A Survey of Large Language Model Fusion Technologies: A Unified Perspective from Parameters to Behavior

This article surveys the latest advances in large language model fusion technologies, proposes a three-layer classification system (parameter-level, representation-level, behavior-level), systematically organizes the principles, advantages, and limitations of various fusion methods, and discusses application prospects, challenges, and future directions. The GitHub repository of this survey is continuously updated and serves as a high-quality resource entry point for the field.

With the rapid development of large language models, model fusion technology has become an important direction. Unlike traditional training paradigms, model fusion integrates the capabilities of multiple source models into a target model without relying on the full operation of the source models. Practical background: The open-source community has a large number of task-specific fine-tuned models; deploying them individually is costly and difficult to coordinate, and model fusion provides the possibility of capability superposition with "1+1>2" effect.

The survey proposes a three-layer classification framework:

1. Parameter-level fusion: Directly operates on weights/parameter increments, such as Model Soup, Task Arithmetic, TIES-Merging, etc., requiring white-box access;
2. Representation-level fusion: Uses intermediate representations like hidden states/activation values, such as weight and representation matching, closed-form representation solving, etc., requiring hidden states or calibration data;
3. Behavior-level fusion: Relies on observable behaviors like output logits/generated results, such as distribution fusion, demonstration fusion, etc., requiring only output/API access.

Comparison of methods across different layers:

Fusion Layer	Main Signals	Access Requirements	Advantages	Limitations
Parameter-level	Weights/Task Vectors	White-box	Low cost to build deployable models	Sensitive to parameter alignment
Representation-level	Hidden States/Activations	Hidden states or calibration data	Fixes internal representation mismatches	Requires calibration data and layer matching
Behavior-level	Outputs/Demonstrations	Output/API	Suitable for heterogeneous/closed-source models	High training cost
Selection strategy: Parameter-level is suitable for fast combination of same-architecture models; representation-level for fine-grained control; behavior-level for closed-source models.

Application prospects: Multi-task learning, capability expansion, model updating, federated learning, open-source ecosystem integration. Challenges: Parameter conflicts, capability trade-offs, insufficient interpretability, lack of unified evaluation standards.

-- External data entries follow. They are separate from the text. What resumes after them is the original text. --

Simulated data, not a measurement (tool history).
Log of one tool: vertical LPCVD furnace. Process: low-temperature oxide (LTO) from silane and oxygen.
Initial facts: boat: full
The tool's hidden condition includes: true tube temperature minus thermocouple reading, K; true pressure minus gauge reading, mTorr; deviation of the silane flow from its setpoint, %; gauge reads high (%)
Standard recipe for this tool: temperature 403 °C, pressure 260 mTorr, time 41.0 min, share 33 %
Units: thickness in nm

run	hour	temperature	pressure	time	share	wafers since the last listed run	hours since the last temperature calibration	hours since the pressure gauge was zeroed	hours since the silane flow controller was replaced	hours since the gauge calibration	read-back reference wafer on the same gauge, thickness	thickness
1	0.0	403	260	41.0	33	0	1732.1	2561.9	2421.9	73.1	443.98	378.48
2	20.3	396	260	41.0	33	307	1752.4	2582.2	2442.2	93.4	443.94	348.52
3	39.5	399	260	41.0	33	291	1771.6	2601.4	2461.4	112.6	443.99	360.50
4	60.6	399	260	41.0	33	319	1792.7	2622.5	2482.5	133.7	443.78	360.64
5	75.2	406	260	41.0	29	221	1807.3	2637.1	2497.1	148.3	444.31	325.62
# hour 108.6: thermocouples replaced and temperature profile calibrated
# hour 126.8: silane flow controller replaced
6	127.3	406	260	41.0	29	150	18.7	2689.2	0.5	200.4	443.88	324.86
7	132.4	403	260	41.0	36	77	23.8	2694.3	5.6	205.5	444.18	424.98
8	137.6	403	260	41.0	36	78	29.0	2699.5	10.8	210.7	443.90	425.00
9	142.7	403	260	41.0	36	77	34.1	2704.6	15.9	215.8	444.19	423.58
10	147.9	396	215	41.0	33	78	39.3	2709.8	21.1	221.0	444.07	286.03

Future breakthrough directions: Automated fusion tools, deepening theoretical understanding, cross-modal fusion, dynamic fusion, integration with model editing.

Model fusion provides new possibilities for AI capability integration and reuse, and the three-layer classification system offers a clear framework for method selection. With the development of the open-source ecosystem, this technology will play an important role in reducing deployment costs and accelerating capability iteration. The survey repository is continuously updated and is a high-quality resource in the field.